I was eight years old the year our home got covered in caterpillars.
Well, not our home, really. But our property. They were everywhere in the flower gardens, the grass, the driveway. Tall, stalky holly hocks stood sentinel around the garage, and they turned furry with black-and-orange woolly bear caterpillars. You had to be careful where you stepped in the gravel around the cars; the little white caterpillars blended in with the rocks. The solid orange ones stood out wherever they went. The solid black ones blended in to nooks and crannies.
It was late summer when they started turning up. The season was warm but not the stiflingly hot that usually comes with late August in Illinois.
On a Sunday afternoon, while Mom tended her flower garden, I sat nearby in a patch of dirt, petting a collection of fuzzy caterpillars. I had scouted the yard throughout the afternoon, plucking caterpillar-bearing leaves off plants and leaving a pile of caterpillars in my dirt patch. Few of them bothered to escape — they seemed content to sit on their leaves, regardless of whether the leaf was attached to a plant or deposited in bare yard.
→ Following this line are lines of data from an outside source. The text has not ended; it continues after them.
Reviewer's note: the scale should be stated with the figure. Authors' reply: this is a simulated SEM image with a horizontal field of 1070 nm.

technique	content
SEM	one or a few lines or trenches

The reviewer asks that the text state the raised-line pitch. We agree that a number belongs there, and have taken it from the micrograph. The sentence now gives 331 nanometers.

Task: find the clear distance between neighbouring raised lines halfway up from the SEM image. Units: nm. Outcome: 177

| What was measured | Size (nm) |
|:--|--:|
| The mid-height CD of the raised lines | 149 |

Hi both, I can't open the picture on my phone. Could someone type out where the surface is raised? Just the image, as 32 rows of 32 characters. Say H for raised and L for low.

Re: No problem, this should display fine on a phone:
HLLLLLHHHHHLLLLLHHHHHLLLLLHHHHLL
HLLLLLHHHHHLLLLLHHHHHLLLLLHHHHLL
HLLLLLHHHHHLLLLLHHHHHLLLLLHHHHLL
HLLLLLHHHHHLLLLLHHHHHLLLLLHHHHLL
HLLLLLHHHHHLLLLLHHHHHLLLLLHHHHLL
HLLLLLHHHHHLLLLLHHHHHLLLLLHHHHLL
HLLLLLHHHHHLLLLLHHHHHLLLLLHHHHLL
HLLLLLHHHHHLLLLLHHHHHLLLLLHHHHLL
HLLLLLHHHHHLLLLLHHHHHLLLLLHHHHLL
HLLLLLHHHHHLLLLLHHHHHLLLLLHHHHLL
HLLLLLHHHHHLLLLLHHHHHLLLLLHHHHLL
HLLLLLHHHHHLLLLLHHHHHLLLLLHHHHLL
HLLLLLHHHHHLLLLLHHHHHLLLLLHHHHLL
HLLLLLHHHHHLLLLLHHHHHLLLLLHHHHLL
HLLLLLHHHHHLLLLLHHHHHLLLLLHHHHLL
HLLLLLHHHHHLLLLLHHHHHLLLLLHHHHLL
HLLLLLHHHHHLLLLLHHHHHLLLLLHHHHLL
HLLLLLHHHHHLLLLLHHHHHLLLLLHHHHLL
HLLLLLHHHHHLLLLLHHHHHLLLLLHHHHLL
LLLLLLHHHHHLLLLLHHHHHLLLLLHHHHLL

I remember having a bounty of caterpillars, although in reality I probably only had four or five. To my eight-year-old self, that was a lot. Content with my efforts to round up furry-crawly playmates, I sat down to pet them and play with them.
Except when I touched them, they curled up and no longer moved.
I could only assume I had killed them. We were always told not to touch butterfly wings because we might hurt them. Caterpillars turned into butterflies, so it made sense that touching a caterpillar might also hurt or kill them.
Grabbing a stick, I dug a series of graves in the dirt, all in a row. I dumped a caterpillar in each grave, then covered it up.
It was in the burial process that my older sister came outside and spotted my digging — and burying something — in the dirt. In true nosy older sister form, she approached me and asked what I was doing.
“Burying my caterpillars,” I said.
“Why?” she asked.
“Because they’re dead.”
“Did you squish them?”
“No. I touched them. They curled up and died.”
At this point, she raised her voice to tell me caterpillars weren’t dead when they curled up; they did that out of defense because they’re scared.
Fortunately for the caterpillars, my graves were shallow. One had already risen like a zombie and was inching away, dirt shaking off its fur with every step. I dug out a few more — a white one had turned completely gray with grime as it crawled away.
One had to be reburied, though. The afternoon’s events proved to kill it after all.